Teaching Matters: Strangely, one of the most critical recommendations in the recent OECD report is also the one that has so far had the least discussion. This is the need to create a framework for integrated planning, to make sure our investment in third-level education lines up with our national goals, writes Danny O'Hare
Our present policies, as the report puts it: " . . . seem to have been developed in isolation from one another and there is little capacity for systematically connecting them one with another, or linking them to a long-term tertiary education strategy, or to a broader strategy relating to the economy as a whole".
The OECD highlights a crippling paradox at the heart of Irish education. On the one hand, the Government has set a clear goal for education: to help Ireland to a leadership role in the knowledge-based society. But on the other hand, it has no way to make sure that what it spends on education will focus on that goal.

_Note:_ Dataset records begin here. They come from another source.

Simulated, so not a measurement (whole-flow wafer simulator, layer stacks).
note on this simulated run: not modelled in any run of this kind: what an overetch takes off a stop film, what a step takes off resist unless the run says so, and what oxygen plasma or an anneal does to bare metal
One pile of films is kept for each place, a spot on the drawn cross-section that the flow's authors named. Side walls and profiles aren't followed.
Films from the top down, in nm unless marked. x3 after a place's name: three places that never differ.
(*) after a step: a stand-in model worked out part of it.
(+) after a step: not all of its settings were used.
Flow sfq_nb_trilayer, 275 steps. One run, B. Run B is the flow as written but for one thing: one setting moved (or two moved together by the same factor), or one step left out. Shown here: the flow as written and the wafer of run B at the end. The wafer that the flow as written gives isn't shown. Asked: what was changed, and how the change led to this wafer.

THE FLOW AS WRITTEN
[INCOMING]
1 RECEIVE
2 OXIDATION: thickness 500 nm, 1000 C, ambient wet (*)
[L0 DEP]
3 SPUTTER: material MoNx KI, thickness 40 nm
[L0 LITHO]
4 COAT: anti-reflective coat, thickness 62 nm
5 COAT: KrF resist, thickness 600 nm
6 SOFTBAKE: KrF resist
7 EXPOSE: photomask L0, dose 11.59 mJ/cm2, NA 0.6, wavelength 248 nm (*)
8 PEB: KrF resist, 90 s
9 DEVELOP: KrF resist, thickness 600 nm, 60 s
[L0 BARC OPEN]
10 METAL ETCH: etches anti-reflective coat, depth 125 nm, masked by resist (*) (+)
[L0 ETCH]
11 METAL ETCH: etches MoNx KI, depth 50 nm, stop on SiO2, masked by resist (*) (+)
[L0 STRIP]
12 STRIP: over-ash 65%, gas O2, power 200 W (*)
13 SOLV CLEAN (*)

We have seven universities and a plethora of institutes of technology (IoTs). Each pursues its own interests as it fights for a share of a finite pot of Government cash.
We tend to forget what the OECD saw so clearly: in a small country, no single institution can excel at everything. Every university has its own strengths and weaknesses. The IoTs have a distinct role in the economy which they often don't realise.
To reach the overall national goal, some institutions need to specialise in particular areas, while leaving others for different colleges to pursue. Some tasks can be achieved only by institutions working together.
It is surely tempting fate to believe the ideal way will somehow magically emerge from the present cut-throat competition, without any direction to guide it. But is this a recipe for even more Government intervention at third level?
Perhaps it is that fear that has kept the universities and IoTs so quiet on the subject. One of the most prized attributes of any educational institution is its autonomy, and the perennial ambition is to extend that rather than see it eroded. One might think that for the institutions to push this idea would be like turkeys voting for Christmas.
But that fails to realise how a planning framework could work in practice. For Government on its own to impose the strategic dimension would be ineffective, quite apart from unacceptable. But it is equally unrealistic to expect the institutions to supply it, either by joint effort or by default through unbridled competition.
The only workable way to do it is together. Government and institutions should sit down together to plan how the available resources can be deployed most effectively in the national interest. This approach offers institutions a much better way forward than they have now.
Experience abroad offers us useful examples of the value of having an integrated planning framework and the dire consequences of trying to do without it.
Finland shows the way. The system there attaches great importance to dialogue between the institutions and the co-ordinating body. Meetings take place at least every quarter and involve senior faculty figures and officials of the Finnish ministry of education (in Ireland that body is the HEA - or its successor, as envisaged by the OECD). This approach contrasts with the Irish situation where dialogue generally takes place only when crises - for example, in funding or in relation to student fees - occur.
Finnish debate is fully informed, based on a thorough analysis of data and trends. One of the outcomes is that experimental initiatives can be undertaken by institutions, individually or in groups, to explore possible solutions to identified problems.
The Finns also have an agreed contract between individual institutions and the co-ordinating body. An annual formal agreement includes agreed targets for the institution to achieve. But the co-ordinating body is only minimally involved in the detail of institutional management. The system is based on a planning culture, excellent and comprehensive data, trust and open dialogue.
By way of terrible contrast, the absence of a strategy is demonstrated by Britain. There the competition between institutions has meant the wholesale closure of departments in some important disciplines.
As Tony Ashmore, director of education at the Royal Society of Chemistry, put it recently: "Individual institutions are making decisions about what subjects they provide on their own local criteria, so you have a strategically important subject like chemistry that has now disappeared from one part of England. These are not unreasonable people running these institutions, but in the end they have to decide what is best for their universities. We have a funding regime which funds universities according to what they want to do - it preserves academic freedom, but doesn't necessarily mean that the country's needs are met."
Let us hope that in Ireland in the future whatever we spend on third-level education is directed to meeting our needs. The OECD has shown us clearly the way to do it.